Netflix is putting one of animation’s most beloved characters — a scene-stealing blind earthbender — at the center of its push to make Avatar: The Last Airbender Season 2 a must-watch event when it lands on June 25.
The streaming platform released a behind-the-scenes featurette Friday offering a first look at the creation of live-action Toph Beifong, played by Miyako Cech — also known as Miya — who serves as Aang’s earthbending teacher in the new season. Co-showrunner Jabbar Raisani described the casting process as “extensive,” with the team reviewing more than 6,000 submissions before landing on Cech through chemistry reads with series lead Gordon Cormier.
Season 2 picks up after Aang, Katara, and Sokka’s bittersweet victory at the Northern Water Tribe, sending the group deep into the Earth Kingdom to seek allies against Fire Lord Ozai. Toph is the key recruit — and the hardest to win over. Cormier describes the dynamic as Toph being “like a really mean older sister” to Aang, but one who is “younger and way stronger.”
The casting stakes are high. Toph ranks among the franchise’s most fan-sacred characters, and the production leaned hard on authenticity to justify the choice. Blindness consultant Joe Strechay worked closely with Cech on the precise physical vocabulary of the role — how Toph touches things, moves through space, and locates objects and people via something resembling echolocation when she bends.
Cech also wore contacts that fully blocked her vision during filming. Strechay said he hoped blind and low-vision children watching the show would genuinely see themselves in the character, and credited Cech with shaping what the live-action Toph ultimately became.
The season runs seven episodes — one fewer than Season 1’s eight — though the total runtime is expected to exceed the first season’s 430 minutes, meaning longer individual episodes. New showrunners Christine Boylan and Raisani have signaled a darker, more intense narrative than Season 1. Both Seasons 2 and 3 were filmed back-to-back in Vancouver and Iceland to lock in the young cast before they aged out of their roles, with Season 3 already in post-production.
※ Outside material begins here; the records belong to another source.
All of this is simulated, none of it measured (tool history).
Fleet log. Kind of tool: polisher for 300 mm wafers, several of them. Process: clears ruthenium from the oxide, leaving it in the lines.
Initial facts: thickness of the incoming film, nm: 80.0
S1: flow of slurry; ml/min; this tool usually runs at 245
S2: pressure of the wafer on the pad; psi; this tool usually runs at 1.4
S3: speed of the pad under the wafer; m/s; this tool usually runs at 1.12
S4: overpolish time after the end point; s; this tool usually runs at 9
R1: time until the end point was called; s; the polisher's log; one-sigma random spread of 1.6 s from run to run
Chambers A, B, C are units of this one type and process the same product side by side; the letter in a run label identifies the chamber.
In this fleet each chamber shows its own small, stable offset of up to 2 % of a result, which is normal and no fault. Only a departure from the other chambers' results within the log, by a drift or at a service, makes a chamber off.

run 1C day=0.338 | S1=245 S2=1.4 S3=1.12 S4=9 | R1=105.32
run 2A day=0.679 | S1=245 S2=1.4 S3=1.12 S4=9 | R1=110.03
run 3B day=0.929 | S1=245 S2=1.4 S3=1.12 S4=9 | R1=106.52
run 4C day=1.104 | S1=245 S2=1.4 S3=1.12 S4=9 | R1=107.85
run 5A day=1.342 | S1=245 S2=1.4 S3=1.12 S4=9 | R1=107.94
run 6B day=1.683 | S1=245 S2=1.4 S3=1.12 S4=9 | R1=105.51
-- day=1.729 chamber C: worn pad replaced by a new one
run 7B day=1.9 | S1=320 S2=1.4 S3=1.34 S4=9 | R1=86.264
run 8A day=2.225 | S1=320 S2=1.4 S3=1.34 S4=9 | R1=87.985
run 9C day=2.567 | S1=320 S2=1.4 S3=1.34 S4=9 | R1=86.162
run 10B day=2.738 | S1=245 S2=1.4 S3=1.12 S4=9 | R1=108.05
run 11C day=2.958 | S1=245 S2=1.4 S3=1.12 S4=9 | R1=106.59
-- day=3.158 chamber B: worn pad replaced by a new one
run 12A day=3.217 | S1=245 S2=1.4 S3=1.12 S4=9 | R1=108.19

The original animated Avatar series, which ran on Nickelodeon from 2005 to 2008, built a devoted global following that has only grown across two decades. Book Two: Earth — the season this adaptation covers — is widely considered the emotional peak of the entire franchise, introducing Toph, the city of Ba Sing Se, and one of animation’s most devastating finales. For the live-action version, getting Toph right isn’t optional.